I try to get to a customer experience center usually one to two per month. Get in front of our entire employees (500, 600, 700, 800 people) – a couple of our sites have as many as 1,000 people – and get right in front of them and help them understand where we're going and why we're going where we're going. But also, have an open-ended town hall where they can ask me questions and kind of hold me accountable to their experiences.

There's nothing that I love more than to help people understand where we're going and, again, why we're going where we're going, and for somebody to say, "Yeah, but that's not quite happening here, and here's our real experience." That gives us instant information that then we have a choice. We can just do nothing with that or we can go and make changes with that.

We try to get information. We don't want to change things up every five minutes and confuse the organization but if there's something that needs to be changed, if something is not quite right, we go and try to turn around a solution in 24 hours. That way it reinforces within the organization that employee voices are important, heard, and they're acted upon. 

Then when they're acted upon and we're being just as much as urgent around the employee experience, then it really connects with our frontline employees about why we should be urgent around our customer experience. 

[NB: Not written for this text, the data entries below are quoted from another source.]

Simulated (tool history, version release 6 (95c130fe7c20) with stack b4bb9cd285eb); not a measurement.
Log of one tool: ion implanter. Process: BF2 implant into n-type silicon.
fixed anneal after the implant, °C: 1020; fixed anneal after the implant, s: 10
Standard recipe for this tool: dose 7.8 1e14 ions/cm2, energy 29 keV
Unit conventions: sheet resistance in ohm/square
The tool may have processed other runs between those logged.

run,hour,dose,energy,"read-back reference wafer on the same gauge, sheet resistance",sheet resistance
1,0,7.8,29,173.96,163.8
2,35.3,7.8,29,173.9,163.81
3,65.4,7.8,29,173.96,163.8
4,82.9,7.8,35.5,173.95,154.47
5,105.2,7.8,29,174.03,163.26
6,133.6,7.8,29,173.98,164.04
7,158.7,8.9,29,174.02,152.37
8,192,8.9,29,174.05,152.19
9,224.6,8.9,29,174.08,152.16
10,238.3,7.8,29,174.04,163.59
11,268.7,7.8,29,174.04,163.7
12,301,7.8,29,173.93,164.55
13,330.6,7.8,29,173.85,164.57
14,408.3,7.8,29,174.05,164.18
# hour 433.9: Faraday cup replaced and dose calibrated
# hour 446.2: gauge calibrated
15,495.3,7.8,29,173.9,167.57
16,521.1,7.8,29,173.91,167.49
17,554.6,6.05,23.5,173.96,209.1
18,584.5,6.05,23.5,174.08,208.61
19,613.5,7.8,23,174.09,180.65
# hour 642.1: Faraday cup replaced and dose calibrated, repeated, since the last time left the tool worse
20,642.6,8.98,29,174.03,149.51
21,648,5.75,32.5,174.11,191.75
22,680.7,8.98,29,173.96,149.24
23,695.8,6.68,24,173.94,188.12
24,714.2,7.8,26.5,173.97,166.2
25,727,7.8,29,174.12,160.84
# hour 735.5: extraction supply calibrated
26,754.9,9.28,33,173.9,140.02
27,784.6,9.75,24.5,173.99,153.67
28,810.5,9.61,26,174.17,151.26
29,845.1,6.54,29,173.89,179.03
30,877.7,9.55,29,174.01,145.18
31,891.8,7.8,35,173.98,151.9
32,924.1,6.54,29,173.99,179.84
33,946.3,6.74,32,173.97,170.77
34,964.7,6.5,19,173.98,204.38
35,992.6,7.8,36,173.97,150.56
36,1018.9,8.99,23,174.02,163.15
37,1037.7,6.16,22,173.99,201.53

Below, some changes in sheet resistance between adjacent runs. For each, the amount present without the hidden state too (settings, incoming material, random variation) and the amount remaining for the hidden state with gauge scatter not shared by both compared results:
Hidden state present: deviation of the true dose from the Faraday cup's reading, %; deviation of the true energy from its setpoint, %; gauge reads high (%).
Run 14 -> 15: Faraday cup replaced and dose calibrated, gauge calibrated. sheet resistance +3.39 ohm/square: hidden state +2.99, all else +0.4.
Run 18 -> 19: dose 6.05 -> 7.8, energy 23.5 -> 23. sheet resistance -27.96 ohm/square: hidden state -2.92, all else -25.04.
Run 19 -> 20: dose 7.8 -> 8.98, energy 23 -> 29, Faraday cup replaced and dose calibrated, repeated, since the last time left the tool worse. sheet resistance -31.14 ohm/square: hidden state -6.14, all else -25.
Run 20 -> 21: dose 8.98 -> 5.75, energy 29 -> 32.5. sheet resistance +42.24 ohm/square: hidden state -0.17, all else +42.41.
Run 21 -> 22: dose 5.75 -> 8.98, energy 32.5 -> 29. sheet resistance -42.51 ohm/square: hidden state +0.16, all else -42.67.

I've got a saying within our company. I've been saying this for a long time that there are two types of people at T-Mobile: those that serve customers and those who serve those who serve customers. We're in one of the two buckets. Either you're serving customers directly or you're serving those who serve customers. 

What I try to do within our leadership team and around our support team is to really make sure that we're serving those who are serving customers. Get their feedback. Be incredibly responsive. Be incredibly urgent with that feedback. And make sure that the employee experience is the very best it possibly can be.

That includes ensuring that we have the right leaders at all levels of the organization. We have a lot of intensity around leadership competencies and how we're performing against those competencies and what we need to be doing to build skillsets to further those competencies for our leaders in an effort to continue to support those frontline employees so those frontline employees are proving an incredible experience to our customers. 

Employee experience drives customer satisfaction

Michael Krigsman: If we were to pull back the curtain on meetings that take place inside T-Mobile, how much is this customer experience theme explicitly raised and discussed?

Jon Freier: Every Monday at one o'clock Pacific, I have a business review with all of our top vice presidents across our retail teams, across our customer care teams, across our operations teams, our marketing teams, and our financial planning and analysis teams. It's a real cross-functional group of leaders that are charged with delivering the growth outcomes, the financial outcomes, and the overall customer experience outcomes.

The first thing we start with in this meeting is what's happening in the customer experience, the very first thing we start with, before we get to how are sales going and how are net ads doing and how are the revenues and how are the overall cash flows and margins and EBITDA and all that stuff. We'll get to that, but we're going to start our meeting and be fixated around what's happening in the customer experience and why is it happening.

Our top customer experience leader starts the meeting with real metrics around those things and gives us insight into what's happening not just to read out the news but also to report out on these are the two or three top themes that we're hearing from our customers. Here's the work that's in motion. And here are the things that we've decided and the things that are going to get implemented to enhance the customer experience. 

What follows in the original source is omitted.